Saturday, January 11, 2014

Habitat 67, Montreal

This is Moshe Safdie's design project for Expo '67; a housing complex along the St. Laurent River on Avenue Pierre Dupuy. I biked from Montreal to St. Helen's Island to my last destination, Buckminister Fuller's geodesic (next entry). Habitat '67 was conveniently located on the way. 


I took the picture above from across the river. The complex looks like it is in ruins from afar. But on a close inspection, it looks very nice.  



Seeing this pile of concrete up close was great. 




Looks like there was reno happening at the time as can be seen in the picture below. (The pictures were taken August 2011.) 



Surely, given a chance to live in a unit like the above, I definitely would take it in a heart beat! But when I look at the building as a piece of architecture, I have my reservations. Is this a housing complex or a monument for the idea of a housing complex? It could work as the later: it is more expressive than utilitarian. (The imagination it took to design this is amazing.) But the question is, why does "housing" need such an extravagant expression and monumental representation?
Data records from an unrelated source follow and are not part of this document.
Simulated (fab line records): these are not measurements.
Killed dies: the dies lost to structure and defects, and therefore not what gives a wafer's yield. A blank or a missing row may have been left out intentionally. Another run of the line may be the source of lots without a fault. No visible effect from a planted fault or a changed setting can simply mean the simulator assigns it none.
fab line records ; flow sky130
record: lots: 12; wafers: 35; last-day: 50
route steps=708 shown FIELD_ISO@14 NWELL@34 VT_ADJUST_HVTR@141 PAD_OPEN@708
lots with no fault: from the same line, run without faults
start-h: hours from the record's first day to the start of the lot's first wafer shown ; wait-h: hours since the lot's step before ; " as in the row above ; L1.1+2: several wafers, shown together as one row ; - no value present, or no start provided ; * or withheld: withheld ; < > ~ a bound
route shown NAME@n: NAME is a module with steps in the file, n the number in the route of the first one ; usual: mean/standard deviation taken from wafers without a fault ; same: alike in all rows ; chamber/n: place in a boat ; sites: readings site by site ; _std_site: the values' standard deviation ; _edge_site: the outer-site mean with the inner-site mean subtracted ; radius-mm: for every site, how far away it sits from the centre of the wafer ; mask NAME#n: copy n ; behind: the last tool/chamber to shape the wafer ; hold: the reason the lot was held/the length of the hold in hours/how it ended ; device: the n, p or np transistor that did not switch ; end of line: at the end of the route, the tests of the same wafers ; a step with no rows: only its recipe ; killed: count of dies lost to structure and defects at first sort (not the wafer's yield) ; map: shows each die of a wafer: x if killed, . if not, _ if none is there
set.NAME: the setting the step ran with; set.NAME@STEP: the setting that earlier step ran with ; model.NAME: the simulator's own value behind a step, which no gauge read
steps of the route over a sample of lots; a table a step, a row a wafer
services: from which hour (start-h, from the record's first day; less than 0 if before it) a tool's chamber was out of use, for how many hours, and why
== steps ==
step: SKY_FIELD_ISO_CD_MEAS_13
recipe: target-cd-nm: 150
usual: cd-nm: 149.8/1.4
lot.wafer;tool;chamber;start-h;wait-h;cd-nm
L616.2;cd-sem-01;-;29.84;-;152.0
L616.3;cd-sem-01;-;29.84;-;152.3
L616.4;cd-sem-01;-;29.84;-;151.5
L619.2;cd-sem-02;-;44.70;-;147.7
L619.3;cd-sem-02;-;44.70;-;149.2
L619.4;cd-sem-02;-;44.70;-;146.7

Here is an excerpt I found in a book: "It[Mass housing] merely an emergency measure which was seized upon when the normal process fell short. It was a means which was useful when a large number of people had to be housed in a short space of time....But our problem began when this emergency measure from the turn of the century grew into housing for the entire community, and thus became the norm". 

I add this: our problem got worse, when we started building  extravagant monuments for it.